Under statute, the Texas Comptroller of Public Accounts is charged with establishing, administering, and enforcing the program. This responsibility includes approving education service providers and vendors, adopting rules for participation, and ensuring compliance with applicable law.
As implementation approaches, questions have arisen regarding how eligibility determinations should be handled when participating schools may implicate laws unrelated to education policy itself.
Concerns Raised Ahead of the TEFA Application Process
On December 12, 2025, Acting Comptroller Kelly Hancock (R) formally requested an expedited Attorney General opinion seeking clarity on whether certain private schools could be legally disqualified from TEFA participation due to potential ties to designated terrorist organizations or foreign adversaries.

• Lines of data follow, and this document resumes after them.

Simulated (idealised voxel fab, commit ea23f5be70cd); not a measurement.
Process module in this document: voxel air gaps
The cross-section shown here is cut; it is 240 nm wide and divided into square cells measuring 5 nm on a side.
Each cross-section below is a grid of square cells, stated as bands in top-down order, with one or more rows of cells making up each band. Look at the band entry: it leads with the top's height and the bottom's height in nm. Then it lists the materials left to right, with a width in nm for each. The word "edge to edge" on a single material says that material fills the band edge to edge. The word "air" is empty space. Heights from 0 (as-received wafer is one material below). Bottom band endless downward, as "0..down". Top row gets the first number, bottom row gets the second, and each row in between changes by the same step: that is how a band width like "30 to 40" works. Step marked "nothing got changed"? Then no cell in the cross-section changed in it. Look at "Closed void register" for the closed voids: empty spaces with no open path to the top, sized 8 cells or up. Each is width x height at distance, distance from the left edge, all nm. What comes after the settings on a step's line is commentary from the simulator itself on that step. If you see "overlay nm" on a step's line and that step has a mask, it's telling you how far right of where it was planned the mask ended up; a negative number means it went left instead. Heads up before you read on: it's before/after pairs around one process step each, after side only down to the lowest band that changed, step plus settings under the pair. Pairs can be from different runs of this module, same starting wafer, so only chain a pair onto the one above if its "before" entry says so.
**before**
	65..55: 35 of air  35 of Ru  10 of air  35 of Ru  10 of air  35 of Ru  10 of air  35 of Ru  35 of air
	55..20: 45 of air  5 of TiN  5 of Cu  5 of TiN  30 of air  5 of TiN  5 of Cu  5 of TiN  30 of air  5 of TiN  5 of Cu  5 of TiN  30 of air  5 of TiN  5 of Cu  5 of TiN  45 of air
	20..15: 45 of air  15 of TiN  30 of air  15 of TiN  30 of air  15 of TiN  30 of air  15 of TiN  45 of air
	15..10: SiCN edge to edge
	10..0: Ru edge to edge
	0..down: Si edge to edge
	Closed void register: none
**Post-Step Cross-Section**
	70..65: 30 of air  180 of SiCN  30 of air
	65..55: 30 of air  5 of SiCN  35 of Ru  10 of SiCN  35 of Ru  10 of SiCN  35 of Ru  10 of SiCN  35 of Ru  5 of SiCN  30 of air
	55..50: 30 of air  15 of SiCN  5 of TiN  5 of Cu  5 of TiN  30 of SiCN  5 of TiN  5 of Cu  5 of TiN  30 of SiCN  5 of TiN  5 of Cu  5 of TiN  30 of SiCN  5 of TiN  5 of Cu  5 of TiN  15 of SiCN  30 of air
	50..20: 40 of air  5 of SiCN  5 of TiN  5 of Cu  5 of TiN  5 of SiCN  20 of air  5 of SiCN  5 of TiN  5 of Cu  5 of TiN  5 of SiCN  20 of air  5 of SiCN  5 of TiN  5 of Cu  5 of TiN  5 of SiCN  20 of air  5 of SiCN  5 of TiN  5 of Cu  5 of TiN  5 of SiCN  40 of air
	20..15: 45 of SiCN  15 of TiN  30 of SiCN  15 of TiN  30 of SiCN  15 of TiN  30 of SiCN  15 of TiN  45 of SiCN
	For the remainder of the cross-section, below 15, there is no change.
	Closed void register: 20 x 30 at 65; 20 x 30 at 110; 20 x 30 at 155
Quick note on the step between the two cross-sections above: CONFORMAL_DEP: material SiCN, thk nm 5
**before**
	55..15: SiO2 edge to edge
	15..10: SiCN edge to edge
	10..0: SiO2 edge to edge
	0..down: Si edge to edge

In his request letter, Hancock outlined two categories of concern. First, his office identified prospective TEFA applicants accredited through a Texas Private School Accreditation Commission-approved agency that operate at addresses which have hosted publicly advertised events organized by the Council on American-Islamic Relations (CAIR). Governor Greg Abbott (R) had previously designated CAIR as a foreign terrorist organization and transnational criminal organization under Texas law.
Second, Hancock cited information suggesting that another Cognia-accredited school may be owned or controlled by a holding group linked to individuals associated with the Chinese communist government. He noted that these circumstances could implicate recently enacted Texas laws restricting property ownership, control, and financial influence by foreign adversary entities.
Cognia is a national nonprofit accreditation organization that evaluates public and private schools based on governance, instructional quality, and operational standards. In Texas, Cognia is one of several accrediting bodies approved by the Texas Private School Accreditation Commission, and Cognia accreditation is often used as a threshold requirement for participation in state programs such as the Texas Education Freedom Accounts. Accreditation by Cognia signifies that a school meets baseline educational and organizational standards, but it does not address compliance with other state or federal laws that may affect program eligibility.
The Comptroller emphasized that the TEFA statute contains an “other relevant laws” provision and that eligibility determinations under that clause could carry significant statewide implications. He requested formal legal guidance to ensure uniform enforcement and legal certainty before applications open for the 2026–27 school year.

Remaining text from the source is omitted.